Last weekend (as usual) I spent quality time with my gorgeous (and very entertaining) children. They are at that great age where they are constantly asking "why" to things we take for granted. They gleefully fill the house with bits of trash that are of (in their eyes) monumental importance, and find mission-critical uses for those bits of packaging you'd rather they got rid of.
So when I started to clear some of this away, my five year old panicked and stopped me recycling a cardboard tube that has been taped to some other bits of yoghurt carton and the like. He had clearly abandoned it but when I challenged him to either finish the spaceship, of chuck it into the recycling (yes - bad daddy...), he said, with all the confidence of a senior design engineer, "that telescope - see? It might be a spaceship. Or a sword. So I need it..."

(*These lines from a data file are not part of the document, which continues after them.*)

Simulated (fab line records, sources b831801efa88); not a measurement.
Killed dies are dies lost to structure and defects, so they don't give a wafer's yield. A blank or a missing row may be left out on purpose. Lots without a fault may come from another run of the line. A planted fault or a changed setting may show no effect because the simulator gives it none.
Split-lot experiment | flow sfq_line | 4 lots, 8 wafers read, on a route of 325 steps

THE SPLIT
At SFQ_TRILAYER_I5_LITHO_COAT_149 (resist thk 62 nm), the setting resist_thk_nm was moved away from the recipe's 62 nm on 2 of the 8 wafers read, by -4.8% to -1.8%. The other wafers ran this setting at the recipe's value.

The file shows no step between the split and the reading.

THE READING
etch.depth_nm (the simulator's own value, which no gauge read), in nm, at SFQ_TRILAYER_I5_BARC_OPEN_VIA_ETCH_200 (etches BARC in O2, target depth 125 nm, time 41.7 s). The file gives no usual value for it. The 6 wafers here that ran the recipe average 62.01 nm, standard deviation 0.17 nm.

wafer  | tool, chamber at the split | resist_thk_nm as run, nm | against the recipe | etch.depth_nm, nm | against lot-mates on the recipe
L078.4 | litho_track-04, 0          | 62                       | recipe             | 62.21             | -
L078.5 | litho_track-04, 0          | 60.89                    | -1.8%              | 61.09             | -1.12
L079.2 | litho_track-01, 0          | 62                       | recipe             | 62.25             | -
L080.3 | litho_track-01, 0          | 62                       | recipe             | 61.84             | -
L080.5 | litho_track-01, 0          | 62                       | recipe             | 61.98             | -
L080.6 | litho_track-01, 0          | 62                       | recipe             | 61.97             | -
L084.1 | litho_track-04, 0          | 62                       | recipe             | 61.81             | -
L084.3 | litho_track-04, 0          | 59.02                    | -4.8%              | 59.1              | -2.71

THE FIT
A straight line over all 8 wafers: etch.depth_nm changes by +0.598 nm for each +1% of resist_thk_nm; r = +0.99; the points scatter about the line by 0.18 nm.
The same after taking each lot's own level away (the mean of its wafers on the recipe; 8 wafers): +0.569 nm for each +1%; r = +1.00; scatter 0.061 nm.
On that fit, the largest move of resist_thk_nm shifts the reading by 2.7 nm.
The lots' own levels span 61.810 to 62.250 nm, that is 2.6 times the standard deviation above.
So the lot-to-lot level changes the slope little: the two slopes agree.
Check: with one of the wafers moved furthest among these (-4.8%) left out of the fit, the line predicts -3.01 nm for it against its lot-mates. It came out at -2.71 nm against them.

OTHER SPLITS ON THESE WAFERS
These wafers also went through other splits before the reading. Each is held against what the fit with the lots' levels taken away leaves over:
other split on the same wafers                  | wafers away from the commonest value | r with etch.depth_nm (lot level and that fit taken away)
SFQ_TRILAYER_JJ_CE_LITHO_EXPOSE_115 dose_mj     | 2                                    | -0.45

As we get older we lose that natural creativity. The lack of partitions in our lives at the age of 6 means we connect things and their uses in a way that would make us expert problem solvers later in life.. The fact that nothing needs to be "finished" or signed off, means that we can keep innovating to see what else comes out of it.
Sometimes, I look through past projects and see if I would do it the same way today, or even if I can see an opportunity to rekindle a conversation about the work. We forget that just because the invoice gets paid, the conversation doesn't have to stop there.
I long for the creativity of Innocence. Having kids allows you glimpse it now and again, for which I am truly thankful.